I'm writing a memory allocation routine, and it's currently running smoothly. I get my memory from the OS with mmap() in 4096-byte pages. When I start my memory allocator I allocate 1gig of virtual address space with mmap(), and then as allocations are made I divide it up into hunks according to the specifics of my allocation algorithm.
I feel safe allocating as much as a 1gig of memory on a whim because I know mmap() doesn't actually put pages into physical memory until I actually write to them.
Now, the program using my allocator might have a spurt where it needs a lot of memory, and in this case the OS would have to eventually put a whole 1gig worth of pages into physical RAM. The trouble is that the program might then go into a dormant period where it frees most of that 1gig and then uses only minimal amounts of memory. Yet, all I really do inside of my allocator's MyFree() function is to flip a few bits of bookkeeping data which mark the previously used gig as free, but I know this doesn't cause the OS remove those pages from physical memory.
I can't use something like munmap() to fix this problem, because the nature of the allocation algorithm is such that it requires a continuous region of memory without any holes in it. Basically I need a way to tell the OS "Listen, you can take these pages out of physical memory and clear them to 0, but please remap them on the fly when I need them again, as if they were freshly mmap()'d"

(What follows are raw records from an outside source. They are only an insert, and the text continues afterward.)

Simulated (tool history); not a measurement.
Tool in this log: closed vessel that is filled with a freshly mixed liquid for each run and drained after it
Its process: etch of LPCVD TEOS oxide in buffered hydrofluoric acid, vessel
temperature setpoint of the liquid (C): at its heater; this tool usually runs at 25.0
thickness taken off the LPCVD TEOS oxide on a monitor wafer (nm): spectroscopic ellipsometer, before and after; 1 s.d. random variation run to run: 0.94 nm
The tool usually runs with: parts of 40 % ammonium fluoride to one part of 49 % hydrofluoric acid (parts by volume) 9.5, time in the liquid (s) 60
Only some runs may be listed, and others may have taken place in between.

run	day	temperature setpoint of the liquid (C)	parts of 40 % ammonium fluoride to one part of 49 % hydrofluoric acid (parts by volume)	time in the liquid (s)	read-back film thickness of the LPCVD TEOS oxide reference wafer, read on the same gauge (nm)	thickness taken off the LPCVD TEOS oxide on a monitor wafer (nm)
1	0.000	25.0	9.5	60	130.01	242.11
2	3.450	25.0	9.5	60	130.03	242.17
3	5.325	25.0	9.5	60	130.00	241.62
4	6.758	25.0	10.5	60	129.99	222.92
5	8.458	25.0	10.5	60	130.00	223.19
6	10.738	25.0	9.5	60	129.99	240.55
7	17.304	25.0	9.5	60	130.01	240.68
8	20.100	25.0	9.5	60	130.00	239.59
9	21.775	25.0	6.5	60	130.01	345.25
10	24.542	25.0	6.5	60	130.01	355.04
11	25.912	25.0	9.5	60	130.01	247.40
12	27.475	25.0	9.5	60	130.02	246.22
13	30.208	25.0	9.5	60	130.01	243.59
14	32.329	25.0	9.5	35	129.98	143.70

What would be the best way to go about this?
Actually, after writing this all up I just realized that I can probably do an munmap() followed immediately by a fresh mmap(). Would that be the correct way to go about? I get the sense that there's probably some more efficient way to do this.
You are looking for madvise(addr, length, MADV_DONTNEED). From the manpage:
MADV_DONTNEED: Do not expect access in the near future. (For the time being, the application is finished with the given range, so the kernel can free resources associated with it.) Subsequent accesses of pages in this range will succeed, but will result either in reloading of the memory contents from the underlying mapped file (see mmap(2)) or zero-fill-on-demand pages for mappings without an underlying file.
Note especially the language about how subsequent accesses will succeed but revert to zero-fill-on-demand (for mappings without an underlying file).
Your thinking-out-loud alternative of an munmap followed immediately by another mmap will also work but risks kernel-side inefficiencies because it is no longer tracking the allocation a single contiguous region; if there are many such unmap-and-remap events the kernelside data structures might wind up being quite bloated.
By the way, with this kind of allocator it's very important that you use MAP_NORESERVE for the initial allocation, and then touch each page as you allocate it, and trap any resulting SIGSEGV and fail the allocation. (And you'll need to document that your allocator installs a handler for SIGSEGV.) If you don't do this your application will not work on systems that have disabled memory overcommit. See the mmap manpage for more detail.
From the manual, I just know that mmap() maps a file to a virtual address space, so the file can be randomly accessed. But, it is unclear to me that whether the mapped file is loaded into memory immediately? I guess that kernel manages the mapped memory by pages, and they are loaded on demand, if I only do a few of reads and writes, only a few pages are loaded. Is it correct?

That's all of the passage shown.